I've been debating about a week to ask this question in the forum, hesitating because i wasn't sure how to ask, or explain the question. So here goes:
About three weeks ago i got my first live demo account. The experience was totally absorbing for me. I did nothing else except eat-breathe-live paper trading for 8 days straight. Every day was an intense learning curve, my interest intensifying with each session. I went through a whole range of emotions, i can't even name them, but it was a full spectrum. By Friday of the first full week, I completely fell apart. I was ten times worse at trading, than the first and second day. Over that weekend i came to the painful conclusion that i was not cut out to be a trader; that i could never master the art of trading, and i was just going to lose a bundle of money trying. I was mentally crashing. I felt like a loser and felt really bad about it, because i enjoyed trading so much. Then the following Monday came along and something different happened. If you traded that day you will remember it well, the Market crashed, DOW giving up 200. I was paper trading NQ. That day I entirely threw out the window any system, and rules i had been using and just shot from the hip. No rules. If it felt good, i did it. The market that day was volatile, fast and furious. I ripped through about 8 trades in the first hour and hit every one, and for good points too. The rest of the day went about the same. Toward the end of the trading day it was like shooting ducks in a barrel. I had the zen of what i was doing, i saw and felt the big picture intuitively, as though i knew exactly what the herd was going to do, before they did it and i acted each time, pulling the trigger with confidence.

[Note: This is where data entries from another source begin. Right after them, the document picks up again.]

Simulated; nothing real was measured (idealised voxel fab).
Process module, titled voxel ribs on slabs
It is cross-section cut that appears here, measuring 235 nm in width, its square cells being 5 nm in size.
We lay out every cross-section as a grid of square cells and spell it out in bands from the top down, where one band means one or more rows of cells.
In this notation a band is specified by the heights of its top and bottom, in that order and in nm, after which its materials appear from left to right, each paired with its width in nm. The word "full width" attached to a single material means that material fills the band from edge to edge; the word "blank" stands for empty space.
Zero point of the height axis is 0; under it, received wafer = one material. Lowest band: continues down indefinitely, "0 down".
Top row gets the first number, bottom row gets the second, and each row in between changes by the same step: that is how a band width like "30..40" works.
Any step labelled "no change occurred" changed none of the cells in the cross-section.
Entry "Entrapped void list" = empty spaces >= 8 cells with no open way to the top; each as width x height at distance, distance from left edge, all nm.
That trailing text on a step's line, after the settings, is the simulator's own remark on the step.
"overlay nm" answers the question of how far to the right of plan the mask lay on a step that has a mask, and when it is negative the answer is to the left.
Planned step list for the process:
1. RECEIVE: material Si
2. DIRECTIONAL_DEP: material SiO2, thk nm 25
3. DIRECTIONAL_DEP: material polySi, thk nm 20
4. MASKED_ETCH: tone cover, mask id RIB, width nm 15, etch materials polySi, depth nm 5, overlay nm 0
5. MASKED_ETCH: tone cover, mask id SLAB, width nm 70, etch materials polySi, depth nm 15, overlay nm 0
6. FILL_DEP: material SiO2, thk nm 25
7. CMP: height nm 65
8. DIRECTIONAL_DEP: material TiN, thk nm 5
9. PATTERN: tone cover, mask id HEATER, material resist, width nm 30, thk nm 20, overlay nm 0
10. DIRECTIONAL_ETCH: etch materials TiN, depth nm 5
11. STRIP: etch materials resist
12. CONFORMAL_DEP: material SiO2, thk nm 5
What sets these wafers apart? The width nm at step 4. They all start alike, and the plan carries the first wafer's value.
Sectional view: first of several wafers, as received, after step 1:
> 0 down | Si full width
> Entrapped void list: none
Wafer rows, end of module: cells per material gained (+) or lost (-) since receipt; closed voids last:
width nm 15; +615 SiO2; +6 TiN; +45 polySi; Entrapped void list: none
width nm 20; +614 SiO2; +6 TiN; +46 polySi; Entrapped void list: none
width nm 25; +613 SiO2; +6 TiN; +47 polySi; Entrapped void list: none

At the end of the day i tallied the score, i was up over $12,000 in paper value, of the 88 trades i did 79 trades were positive, averaging over 5 points per trade. After 6 previous days of losing paper money to the point where i turned into a basket case over my failure an inability to win, this one single day of complete turn-around success belonged in a different universe, like maybe the trading-twilight zone.
After that day, which was over week ago, i completely sat out. I had to think this over, and see what conclusions i could draw if any. I have no idea what happened that day, or how to get back there.
Thanks for reading this. My question is, has anyone else ever experienced something like this? or, does everyone? I'm kind of lost at what to think. I'm going back at it tomorrow.
Take it slow. This is a game for the long haul...not like a bottle rocket that sphewwwwssss and then POPS!
I did something very similar on a demo account. I make 5 trades or less now each week on a live account.
Completely different. Stay humble. The moment you think you know, you have no idea.
Great and honest post. Thanks for sharing your experience. To be a profitable trader and make consistent income, one MUST be able to successfully navigate the action. By action I mean the price that is being constantly offered to you then pushed or squeezed against you.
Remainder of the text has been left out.